How prepared is the nation for a major power grid failure?
Recent events have put the spotlight on the immediate effects of a major power grid failure that could conceivably impact the entire nation. The most noteworthy of these are the near-catastrophic event that occurred this past summer in northern India, and the sudden power outage that affected an enormous part of the eastern U.S.
Described in a New York Times article as the largest electrical blackout in history, the power failure in India disrupted the lives of an estimated 670 million people. In this instance three of the country's interconnected northern power grids were out of service for just a few hours. Nevertheless, the effects of this failure shook the entire nation both economically and politically. Citing possible theories for the disruption were low monsoon rains that prompted farmers to pump more water, and the less plausible possibility that the failure was resulted from large solar flares.
The power failure affecting the Eastern seaboard of the U.S. was the result of a "derecho," which is a widespread, straight-line windstorm lasting for an extended period that is typically associated with a fast-moving band of severe thunderstorms.
With most of the damage coming from high winds and fallen trees, the storm that ultimately affected a region stretching from Virginia westward to Ohio illustrated just how vulnerable the power grid is to disruptions caused by Mother Nature. By the same token, it also demonstrated just how unprepared the general population (and most especially people in urban areas) is to a major disruption or failure in the power delivery system.
As disruptive as the power outage in India was luckily it lasted only a few hours. The disruption in the U.S. lasted for several days, but in this case people were able to go to gas stations and malls for basic necessities like food and water, as well as air conditioning in the sweltering summer heat. It is important to note, though, that if the grid had been totally down food and water supplies would have disappeared almost immediately along with gasoline, batteries and just about everything else.
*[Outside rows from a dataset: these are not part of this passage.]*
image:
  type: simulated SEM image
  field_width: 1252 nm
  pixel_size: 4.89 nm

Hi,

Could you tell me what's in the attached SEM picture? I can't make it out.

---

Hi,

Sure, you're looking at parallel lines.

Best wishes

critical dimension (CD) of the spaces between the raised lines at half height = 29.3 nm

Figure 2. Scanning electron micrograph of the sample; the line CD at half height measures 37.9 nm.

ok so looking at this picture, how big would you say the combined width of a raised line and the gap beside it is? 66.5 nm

Many lessons were learned by this summer's power grid failure in the eastern U.S. These include the realization that cell phones cannot be counted on in an emergency, and that the internet is extremely vulnerable to natural disasters. Additionally, we were provided with a preview of just what can happen when 911 and other emergency services are overwhelmed. And perhaps most importantly, just how unprepared most citizens are for a major disaster situation.